While it got a little hairy there for a couple of weeks, the best team in the Premier League is going to win the Premier League.

I called it in October, back when Manchester City and Liverpool were already six and seven points back, respectively. And my reasoning then is the same as why Arsenal — ultimately and finally — won their first Premier League title in 22 years:

This is one of the greatest defensive teams we’ve ever seen, and it’s probably the best set piece team we’ve ever seen, too.

Of course, “defense and set pieces” is typically the remit of overachieving lower-to-midtable clubs, isn’t it? Don’t you need to score lots of goals to win a 38-game-season title?

As the fantastic Arsenal blogger Scott Willis put it a couple of years ago: If you pair the greatest-ever Premier League defense with an average attack (based on goals scored and conceded), you’d get a plus-36 goal differential. Flip it around — best-ever attack, with an average defense — and you’d be looking at a plus-57 margin.

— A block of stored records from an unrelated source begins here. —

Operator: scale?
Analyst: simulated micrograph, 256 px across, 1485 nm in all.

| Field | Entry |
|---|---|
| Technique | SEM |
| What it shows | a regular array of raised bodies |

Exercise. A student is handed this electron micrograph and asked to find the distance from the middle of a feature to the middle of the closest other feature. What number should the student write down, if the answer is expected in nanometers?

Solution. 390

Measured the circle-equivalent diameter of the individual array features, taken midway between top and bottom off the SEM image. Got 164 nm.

So while they might not produce the kind of risk-taking, goal-hungry soccer that’ll pull you out of your seat, Arsenal under manager Mikel Arteta have produced a new and unique version of title-winning excellence. It’s rare — especially since Pep Guardiola and Jurgen Klopp shoved the modern version of the sport in a new direction — to see a team that’ has been as good as Arsenal have, in the way that Arsenal have.

Here are nine numbers that explain how — and why — it all worked.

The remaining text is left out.